What are your five favourite smells in the world?
Tough question! I would say smells and perfumes of my relatives.
What’s the worst thing you ever smelled. (Honestly!)
Puke… I really can’t stand it.
What is the fragrance you wish you’d created?
I’m truly impressed by Jean Paul Gaultier Le Mâle and Guerlain Shalimar.
If you could have created a fragrance for a historical figure, who would it be?
What’s the first fragrance you bought. And the first bought for you…?
The first bought for me by my mother was Tartine et Chocolat (from Givenchy). The first I bought when I was a teenager was Yves Rocher Vanille.
Do you have a favourite bottle design, from those that have been used for your fragrance creations?
Maybe those of the brand Suleko (ceramic handmade) or the bottle of Hayari Only for Him.
How many perfumes might you be working on, at one time?
I may find myself working on 10-15 at a time.
If you had one fragrance note that you love above all others, what would that be?
Does your nose ever ‘switch off’?
Not really. But I can decide to be less focused on it, not to pay too much attention, like you hear something versus you listen to it.
How long, roughly, does it take you to create a fragrance?
I can’t really say, it depends on a lot of things, it can be different depending on what the clients want, deadlines, etc…
Is creating a fragrance ‘visual’ for you, as well as something that happens in the nose/brain? If so, in what way…?

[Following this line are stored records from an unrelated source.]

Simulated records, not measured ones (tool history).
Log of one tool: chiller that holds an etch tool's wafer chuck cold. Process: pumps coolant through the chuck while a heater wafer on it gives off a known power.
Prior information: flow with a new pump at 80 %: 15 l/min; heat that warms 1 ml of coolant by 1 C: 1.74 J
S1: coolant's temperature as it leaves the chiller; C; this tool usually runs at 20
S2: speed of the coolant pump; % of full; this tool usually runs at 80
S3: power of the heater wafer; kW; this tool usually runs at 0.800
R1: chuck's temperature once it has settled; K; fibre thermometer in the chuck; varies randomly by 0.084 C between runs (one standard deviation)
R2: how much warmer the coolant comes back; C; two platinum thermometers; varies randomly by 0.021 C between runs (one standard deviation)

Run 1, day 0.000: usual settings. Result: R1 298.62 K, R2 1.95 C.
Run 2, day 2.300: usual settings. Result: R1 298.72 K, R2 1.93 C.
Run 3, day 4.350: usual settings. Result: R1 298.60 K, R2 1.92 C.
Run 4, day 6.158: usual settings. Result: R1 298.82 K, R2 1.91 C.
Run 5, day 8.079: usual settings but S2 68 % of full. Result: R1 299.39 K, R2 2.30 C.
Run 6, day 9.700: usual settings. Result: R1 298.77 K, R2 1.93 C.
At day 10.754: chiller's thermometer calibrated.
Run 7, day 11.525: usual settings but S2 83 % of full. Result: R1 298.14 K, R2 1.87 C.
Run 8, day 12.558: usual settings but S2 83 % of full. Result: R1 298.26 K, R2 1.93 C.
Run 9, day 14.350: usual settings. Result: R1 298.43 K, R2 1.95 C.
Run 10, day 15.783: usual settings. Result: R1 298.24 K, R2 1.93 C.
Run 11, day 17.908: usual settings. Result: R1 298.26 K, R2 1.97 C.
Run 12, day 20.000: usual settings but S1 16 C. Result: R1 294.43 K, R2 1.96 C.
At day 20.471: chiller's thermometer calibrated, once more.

I can’t say it’s ‘visual’, but it’s definitely like I smell it in my brain…and of course sometimes I have visuals (mood-board, pictures, paintings, etc…) that go along with the brief so I will “translate” them into smells and raw materials, or it could be the other way around.
What is your best tip for improving a person’s sense of smell?
It’s often just a matter of paying attention, be focused by the smells around you. And another thing is usually you notice the smell but it’s difficult to express about it, you need to know the words.